Naoya Hatakeyama, Kesengawa

(Lille: Light Motiv, 2013)

For Naoya Hatakeyama's book Kesengawa, I translated Hatakeyama's essays from French to English. 

Kesencho-Imaizumi-Aramachi, Kongoji Temple, 2011 

Kesencho-Imaizumi-Aramachi, Kongoji Temple, 2011 

Press release:

Kesengawa is the French and English edition of a book published in Japan by Kowade Shobo Shinsha in 2012. Cover, size and some photographs were changed by mutual agreement with the author.

The first part of the book is the story told by Naoya Hatakeyama, who embarks on a motorcycle trip towards the North of the island after the earthquake, a trip made difficult due to heavy snowing, the absence of fuel, and detours caused by destroyed roads.

Concurrently, the book shows reminiscence of happy days in his hometown, Rikuzentakata. It combines thoughts, movements, memories and images from Naoya’s mind on his way to this destroyed city.
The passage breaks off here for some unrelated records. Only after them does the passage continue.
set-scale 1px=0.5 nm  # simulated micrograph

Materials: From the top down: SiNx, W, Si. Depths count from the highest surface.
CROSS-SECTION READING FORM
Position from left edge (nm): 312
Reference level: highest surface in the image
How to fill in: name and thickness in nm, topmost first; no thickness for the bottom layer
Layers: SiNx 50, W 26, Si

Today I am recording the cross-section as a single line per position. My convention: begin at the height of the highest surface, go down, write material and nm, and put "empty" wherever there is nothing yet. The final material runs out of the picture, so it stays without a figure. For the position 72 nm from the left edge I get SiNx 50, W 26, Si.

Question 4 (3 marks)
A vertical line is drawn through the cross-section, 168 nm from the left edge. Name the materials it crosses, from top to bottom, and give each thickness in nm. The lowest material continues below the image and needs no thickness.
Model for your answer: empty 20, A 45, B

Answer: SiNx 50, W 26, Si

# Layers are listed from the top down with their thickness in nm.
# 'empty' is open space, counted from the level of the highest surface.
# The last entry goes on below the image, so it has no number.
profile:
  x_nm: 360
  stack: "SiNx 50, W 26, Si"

In the second part of the book, there is no text but only photographs taken after the disaster. The extent of the erasure causes bewilderment, as much for Naoya as to the reader.

At last, in an afterword that felt like a matter of necessity, the photographer, but probably any other person confronted with such drama, finds elements for his own consolation, between memory and heritage.